The New York Times recently printed a very long, bleeding-heart editorial complaining about what’s happening on college campuses today. It wasn’t printed on the editorial page; it started on page one, so no doubt many people inferred that it was “news” when it was really opinion.
Starting with the headline “College Students Squeezed Into Career Paths,” the Times shared its anguish with its readers over what is going on today. The article provides an instructive lesson in liberal attitudes.
The Times article begins by asserting that college students now “face a financial squeeze that is increasingly channeling them in a narrow, career-oriented direction.” According to the Times, “it’s an awful thing that students more and more have to weigh the cost of every little thing rather than think, ‘is this something I want to study or to do?'” The Times reports as “news” the comment of one Ohio student who said sadly that “adolescence has been an American luxury, but we can’t afford it any more.”
The truth is that the fact that college students are becoming career-oriented, and are learning to make the hard choices that real life requires, is the best news that has come out of campuses in a long time. It’s about time that college students learn that life requires making daily choices between what you “want” to do and how much it costs.

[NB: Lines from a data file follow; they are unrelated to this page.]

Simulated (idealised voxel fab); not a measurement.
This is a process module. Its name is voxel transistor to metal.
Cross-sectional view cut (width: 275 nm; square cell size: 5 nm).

Whether America can afford the luxury of adolescence is irrelevant, because most college students are not adolescents and it is ridiculous to pretend they are. If they are old enough to vote, they are old enough to make choices between “wants” and costs.
The Times’ next complaint is that a growing number of students must work in order to meet college costs. “The need to work and study at the same time has created stresses. It has forced many students to give up such pleasures as fraternity membership, movies and football games; fewer seem to have cars.”
So what’s wrong with that? The experience of paying your own way, of learning the value of a hard-earned dollar and how to budget your time, and of acquiring responsible job habits, is a much greater learning experience than college social life, entertainment, or spectator sports. I know, because I worked 48 hours a week on the night shift (without a car) while I was carrying a full college course.
The Times’ next complaint is the sharp decline in the number of students going to graduate school in the arts and sciences. The truth is that this decline shows that today’s college students are smarter than those of the 1970s, who spent five to ten years of their productive young lives preparing for jobs that don’t exist; today, there are too many Ph. D.s looking for too few available Ph.D.-type jobs.
The Times article is so uptight about changing trends on college campuses that the author didn’t seem to notice his inconsistencies. The same article complains about the drop in graduate students “who will be America’s future college professors” and then admits that, “because of an oversupply of doctorates and slipping university enrollments, there are often 100 applicants for a teaching post.”
The Times’ next complaint is the dramatic shift away from traditional liberal arts courses to engineering and business schools. So what’s wrong with that? Our country desperately needs engineers, faf more than we have been producing.
The Times’ next complaint is that a survey conducted at 368 colleges and universities shows that the number of this year’s freshmen who say that “to make more money” is an Important reason for going to college has risen from 57 percent to 67 percent. The New York Times certainly hasn’t abandoned its own motive of making money out of the news.
The Times’ next complaint probably comes the closest of all to revealing why the Times is so upset at changing trends on college campuses. A survey made for the American Council on Education discovered that freshmen calling themselves “conservative” have risen from 15 percent in 1971 to 24 percent today, while freshmen calling themselves “liberal” have dropped from 37 percent in 1971 to 18 percent today.
Now, that is something for the nation’s most prestigious liberal newspaper to be really alarmed about! But even worse from the liberal point of view is that the financial pinch has produced a revival of the Reserve Officers’ Training Corps program.
During the Vietnam War, the liberals were pleased that student protests required R.0.T.C. to be shut down on many campuses. The Army R.0.T.C. program, which had‘dropped to 33,220 in 1973, is up to 72,463 students enrolled today. No wonder the anti—defense liberal establishment is worried!